Earn the Room.

Shortly after my own transition to Mitratech, I was tasked with the design M&A for a newly acquired product: Mineral. This project required navigating murky waters, establishing trust between my team and a skeptical set of stakeholders.

Acquisitions are disorienting for everyone involved. The team being absorbed loses the familiar. The team doing the absorbing inherits complexity they did not build and do not yet fully understand. The product sits in the middle, waiting to find out what happens next.

When Mitratech acquired Mineral, I was brought in to lead the design transition. The outgoing design team handled it with more professionalism than the situation required of them. They documented, they communicated, they handed over their work with care. I made sure we received it the same way. But the more delicate task was not the handover itself, but rather what came after.

Mineral's incoming product organisation had a complicated history with design. Their experiences had been mixed enough that trust was not something I could assume. It had to be built, one conversation at a time. I met with each product manager individually, not to present a vision or establish a process, but to listen. What did they need from a design partner? What had not worked before? What were they afraid would happen again?

What I found, underneath the understandable wariness, was a group of people who cared deeply about their product and their customers. They did not need to be convinced that design mattered. They needed to be shown that this time would be different. That meant finding the common ground between how they were used to working and how my team worked best, and building from there rather than arriving with a playbook and expecting it to be adopted.

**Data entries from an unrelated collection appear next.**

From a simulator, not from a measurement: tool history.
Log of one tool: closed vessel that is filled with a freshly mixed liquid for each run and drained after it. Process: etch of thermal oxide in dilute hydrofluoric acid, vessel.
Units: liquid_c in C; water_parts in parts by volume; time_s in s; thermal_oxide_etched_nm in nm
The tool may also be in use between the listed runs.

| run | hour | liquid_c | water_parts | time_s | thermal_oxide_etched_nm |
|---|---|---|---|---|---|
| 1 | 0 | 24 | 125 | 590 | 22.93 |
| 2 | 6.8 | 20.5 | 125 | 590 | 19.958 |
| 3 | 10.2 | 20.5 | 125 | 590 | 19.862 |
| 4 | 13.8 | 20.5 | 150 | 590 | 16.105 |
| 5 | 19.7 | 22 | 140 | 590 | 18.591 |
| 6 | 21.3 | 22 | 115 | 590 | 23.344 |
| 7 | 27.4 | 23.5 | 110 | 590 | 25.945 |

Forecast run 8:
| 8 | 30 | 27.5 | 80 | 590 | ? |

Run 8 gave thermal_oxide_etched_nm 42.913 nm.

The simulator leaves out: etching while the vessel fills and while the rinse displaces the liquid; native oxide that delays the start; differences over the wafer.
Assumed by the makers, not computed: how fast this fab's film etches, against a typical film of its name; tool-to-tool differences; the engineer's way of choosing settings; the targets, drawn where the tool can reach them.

Safe hands is not a design deliverable. It does not show up in a case study deck or a sprint review. It is the thing that makes everything else possible, the foundation of a working relationship that the final product either reflects or does not. In Mineral's case, it reflected it. But that came later.

Safe Hands.

Before you can modernise a product, you have to understand what you are actually working with. In Mineral's case, that process was illuminating in ways we had not anticipated.

We approached the audit formally, evaluating the architecture and component library against the standards you would expect from a mature design system. What we found the outline of one. Mineral had been operating for years on the most basic of foundations, and the accumulated weight of that was visible everywhere. Components that had been deprecated but never removed. Brand colours and logos that varied across the product without clear reason. A library that had drifted so far from what was actually being built that the gap between design and development had become standard operating procedure rather than something anyone thought to fix.

It was a shock, but also clarifying. There was no point in reaching for the ambitious before the fundamental was solid. We made the decision early to build a new foundation rather than patch the existing one, something robust enough to eventually integrate with Elevate (Mitratech's broader design system) but strong enough to stand on its own in the meantime.

The partner ecosystem added a layer of complexity that shaped every decision we made. Mineral is a white-labelled product, which means that any change we introduced would ripple outward through a network of partners, each applying their own colours, their own branding, their own customisations to whatever we built. We had no direct access to the end users we were ultimately designing for. Changes had to be considered not just for how they would feel in Mineral's own skin, but for how they would hold up when that skin was removed.

Accessibility became the discipline that held everything together. A product that could be recoloured to any palette by any partner had to meet accessibility standards under every possible combination, not just the ones we controlled. That constraint, far from limiting the design, gave it rigour. We could not rely on colour to carry meaning. Every decision had to work harder and travel further than it would in a product with a fixed identity. It made the system better than it would otherwise have been.

Under the Hood.

There is a particular kind of silence that falls in a room just before people react to something they were not expecting. We heard it the first time we unveiled the Mineral 2.0 concepts to the people who had built and maintained the product for years. Then came the gasps.

For many of the longtime Mineral veterans in that room, it was the first time they had seen their product imagined at its full potential. The modernisation we had pursued was not cosmetic. It was a considered reimagining of what Mineral could feel like to use, built on a foundation that could actually support it, designed with the constraints of the partner ecosystem at its core rather than as an afterthought. What they saw was something that looked like a product they could be proud of, and you could feel the shift in the room.

The response moved faster than we expected. Roadmap items that had been planned for several quarters, some for years, were set aside to fast-track the redesign. Account managers and marketing teams began showing the new designs to customers and partners almost immediately, before the product had even shipped. The reception was close to universal. People who had been skeptical about the value of design became its loudest advocates. The question stopped being whether the redesign was worth doing and became how quickly it could be delivered.

Post-launch, NPS scores climbed nearly two full points across three quarters. For a product operating at Mineral's scale, with the complexity of a partner ecosystem sitting between the design and the end user, that movement represents a meaningful shift in how customers experience the product every day.

What I am most proud of is the way we got there. The easier path would have been to arrive with conviction and impose it, to treat the acquisition as permission to start fresh without regard for what had come before. We chose differently. We listened to the outgoing team and learned from what they had built. We sat with the incoming product managers and understood what their customers actually needed. We worked with the constraints of the partner ecosystem rather than against them. The final product was better for all of it.

Earn the room. It’s a disposition, a belief that the best design outcomes come from the relationships that surround them.